Reduce hallucinations in video question-answering models without retraining by running MACD's contrastive decoding against your evaluation benchmark.
Test whether a video-language model like Qwen2.5-VL is guessing based on patterns or actually attending to what is visible in the video.
Run a full hallucination-suppression pipeline on yes/no or multiple-choice video questions using a shell script that handles detection, masking, inference, and scoring in sequence.
Study how masking visually relevant objects changes a model's output confidence to understand what the model is truly relying on.
Requires a GPU, separately downloaded Qwen2-VL model weights, FFmpeg, benchmark video datasets, and a pinned Python and HuggingFace transformers version to run correctly.

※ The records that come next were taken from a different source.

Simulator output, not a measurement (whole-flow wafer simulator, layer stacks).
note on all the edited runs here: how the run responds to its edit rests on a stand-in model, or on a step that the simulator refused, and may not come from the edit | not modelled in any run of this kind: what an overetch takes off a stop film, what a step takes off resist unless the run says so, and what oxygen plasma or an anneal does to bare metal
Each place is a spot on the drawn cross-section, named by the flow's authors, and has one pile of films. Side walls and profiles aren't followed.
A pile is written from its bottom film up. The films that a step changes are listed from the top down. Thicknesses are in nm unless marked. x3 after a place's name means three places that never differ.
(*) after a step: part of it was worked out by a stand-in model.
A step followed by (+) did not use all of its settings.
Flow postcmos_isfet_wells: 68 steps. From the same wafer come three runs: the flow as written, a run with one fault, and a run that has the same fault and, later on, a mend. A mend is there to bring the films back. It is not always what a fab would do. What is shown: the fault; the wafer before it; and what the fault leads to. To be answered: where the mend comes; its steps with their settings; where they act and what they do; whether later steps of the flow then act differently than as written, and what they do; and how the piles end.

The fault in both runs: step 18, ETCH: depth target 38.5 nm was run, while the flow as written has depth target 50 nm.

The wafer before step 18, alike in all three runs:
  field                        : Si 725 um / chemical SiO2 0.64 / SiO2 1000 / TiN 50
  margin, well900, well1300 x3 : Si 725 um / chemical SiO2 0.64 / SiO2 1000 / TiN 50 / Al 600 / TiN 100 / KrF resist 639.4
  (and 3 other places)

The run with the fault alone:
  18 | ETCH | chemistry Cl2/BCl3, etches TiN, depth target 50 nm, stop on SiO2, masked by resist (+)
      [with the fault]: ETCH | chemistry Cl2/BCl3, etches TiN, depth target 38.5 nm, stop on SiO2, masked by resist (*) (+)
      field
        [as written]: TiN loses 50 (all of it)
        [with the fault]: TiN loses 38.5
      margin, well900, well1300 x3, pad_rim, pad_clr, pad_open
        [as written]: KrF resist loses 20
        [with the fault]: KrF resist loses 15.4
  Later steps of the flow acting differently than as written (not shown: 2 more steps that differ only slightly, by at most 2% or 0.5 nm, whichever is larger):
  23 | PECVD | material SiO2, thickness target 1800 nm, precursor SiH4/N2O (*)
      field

MACD stands for Model-Aware Contrastive Decoding, a research method aimed at reducing a specific problem in AI video understanding: hallucinations. A hallucination in this context means the AI model claims something is present in a video when it is not, or gets details wrong. This repository provides code for a technique that addresses that problem without requiring any additional training of the underlying model. The core idea is to build a "counterfactual" version of the input video by detecting and masking the objects most relevant to the question being asked, then running the model on both the original and the masked video at the same time. By comparing what the model says about each version, the method can suppress the parts of its output that rely on guessing or pattern-matching rather than what is actually visible. YOLO, a standard object-detection tool, is used to find those relevant objects, and the masking strength is tuned automatically per clip. In practical terms, you point the code at a video benchmark dataset and a set of questions in a specific JSON format, run a shell script, and it handles detection, mask optimization, counterfactual video synthesis, inference, and scoring in sequence. The supported question types are yes/no and multiple-choice. The README lists several video-language model checkpoints that have been tested, including variants of Qwen2-VL and Qwen2.5-VL, which are open-weight models you download separately. This is a research release, not a production-ready library. The repository contains only the method implementation and a basic evaluation pipeline, and it is tested on a specific Python version with a pinned version of the Hugging Face transformers library. External assets such as model weights, benchmark videos, and FFmpeg must be obtained separately before the pipeline can run.